Stu McGowan relates to this problem when he’s at his Alburgh home that’s especially rural compared to others in the area.

“Some people up in Alburgh get Comcast, good connection. I don’t. They don’t come there,” McGowan said.

McGowan says he’s forced to use a hotspot to work from home, and if he doesn’t, the Wi-Fi plan he has is unreliable.

Cota and McGowan are residents of the Northwest Communications Union District, where Executive Director Sean Kio says 48% of the residents in the 20 towns they cover are undeserved.

“Every day I hear phone calls from folks just trying to get online, how to answer emails, how to make phone calls-- kids, school administrators-- how do we get access to kids who don’t have access?” Kio said.

NWCUD is one of four communication union districts receiving funding Monday. They’re getting around $600,000.

Christine Hallquist, the executive director of the Vermont Community Broadband Board, says the goal is to get every home in Vermont connected to adequate broadband in five years. To do so, Hallquist says they’re working with the Department of Labor and the state university system to figure out how to keep workers during a labor shortage and will be pre-purchasing materials to avoid problems due to a material shortage.

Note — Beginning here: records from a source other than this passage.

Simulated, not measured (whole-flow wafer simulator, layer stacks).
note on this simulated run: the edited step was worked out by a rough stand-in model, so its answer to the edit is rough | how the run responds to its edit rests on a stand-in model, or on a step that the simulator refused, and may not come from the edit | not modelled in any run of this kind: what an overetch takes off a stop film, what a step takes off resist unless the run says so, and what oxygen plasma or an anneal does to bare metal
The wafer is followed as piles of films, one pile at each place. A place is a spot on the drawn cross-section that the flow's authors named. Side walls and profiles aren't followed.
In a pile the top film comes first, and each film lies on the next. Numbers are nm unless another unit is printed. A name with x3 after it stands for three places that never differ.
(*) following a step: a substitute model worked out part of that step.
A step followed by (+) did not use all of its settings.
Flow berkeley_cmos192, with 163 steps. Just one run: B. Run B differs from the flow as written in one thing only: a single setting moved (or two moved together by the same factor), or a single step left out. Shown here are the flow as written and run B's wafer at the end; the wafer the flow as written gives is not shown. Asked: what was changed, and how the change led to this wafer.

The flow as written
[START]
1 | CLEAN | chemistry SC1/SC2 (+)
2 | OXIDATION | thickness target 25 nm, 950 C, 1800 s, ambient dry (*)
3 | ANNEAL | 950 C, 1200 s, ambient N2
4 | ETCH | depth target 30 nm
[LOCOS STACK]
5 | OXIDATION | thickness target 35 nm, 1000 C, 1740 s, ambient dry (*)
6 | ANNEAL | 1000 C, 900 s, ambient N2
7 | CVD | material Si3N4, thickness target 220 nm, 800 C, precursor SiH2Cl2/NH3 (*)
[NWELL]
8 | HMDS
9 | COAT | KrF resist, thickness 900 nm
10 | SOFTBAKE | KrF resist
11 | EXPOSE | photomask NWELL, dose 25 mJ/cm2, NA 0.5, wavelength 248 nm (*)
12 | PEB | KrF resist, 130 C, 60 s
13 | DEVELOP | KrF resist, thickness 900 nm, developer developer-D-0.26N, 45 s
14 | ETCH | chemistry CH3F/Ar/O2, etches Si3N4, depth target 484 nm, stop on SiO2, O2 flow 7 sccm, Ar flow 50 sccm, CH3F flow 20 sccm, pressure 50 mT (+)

“Stay focused, make sure construction crews are busy every day, make sure material flows-- it’s all about good project planning,” Hallquist said.

“We’re slowly getting there but ideally we’ll continue this work and be there, as Christine said, in five years 100% of homes in our district will be served,” Kio said.

As for the other five communication union districts, Hallquist says she anticipates giving grants as the applications come in.